Question

The figure below shows two blocks connected by a string of negligible mass passing over a frictionless pulley. m1 = 7.0 kg and θ = 12.0°. Assume that the incline is smooth. (a) For what value of m2 the will the system be in equilibrium? m2 = kg (b) If the block has to slide down the incline with an acceleration of 0.4 m/s2, what should be the value of m2? m2 = kg

Answer 1

First we assume there is no fiction, this is just a basic assumption of all physics problems. We also assume the rope is massless and does not change length since this problem is significantly more complicated if the rope has a mass or can change length.

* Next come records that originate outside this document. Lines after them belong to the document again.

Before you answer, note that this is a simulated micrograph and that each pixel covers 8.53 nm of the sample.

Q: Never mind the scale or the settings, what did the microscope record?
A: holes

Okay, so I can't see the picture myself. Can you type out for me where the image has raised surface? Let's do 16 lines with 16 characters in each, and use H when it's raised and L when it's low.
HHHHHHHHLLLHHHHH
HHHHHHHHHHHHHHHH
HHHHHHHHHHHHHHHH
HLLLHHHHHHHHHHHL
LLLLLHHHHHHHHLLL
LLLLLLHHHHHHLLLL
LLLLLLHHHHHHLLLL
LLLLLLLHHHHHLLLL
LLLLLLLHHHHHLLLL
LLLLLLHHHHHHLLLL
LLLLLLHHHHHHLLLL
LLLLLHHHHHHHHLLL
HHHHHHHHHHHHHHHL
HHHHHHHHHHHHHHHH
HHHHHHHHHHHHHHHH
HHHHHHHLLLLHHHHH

For part (a) it asks about a system in equilibrium so we see that m1 is hanging vertically and if the system is in equilibrium then all the forces are constant. So I m1 is 7.0 kg then the force of gravity is

Fg = (7.0 kg) (10 N/kg) = 70 N

Since the forces are balanced there must be 70 N pulling it up. All that force is done by the other mass and transfered through the massless rope.

In this case the force of gravity on m2 is 336.681N (see the attached picture for explanation).

So if the force on m2 is about 337 N then it's mass is

m = (337 N) / (10 N/kg) = 33.7 kg

For part (b) it asks about a system where there are unbalanced forces. If m2 slides down with any acceleration and the rope cannot change length then m1 must be accelerating at the same rate. So if m1 accelerates at .4 m/s^2 then the force is

F = Fg + Fm2
F = 70 N + (7.0 kg) (.4m/s^2) = 70 N + 2.8 N = 72.8 N

So now the process for finding the mass of the other block is the same except instead of using 70 in the equation you use 72.8 N. So the new force is 350.149. So the mass must be equal to

m = (350) / (10 N/kg) = 35 kg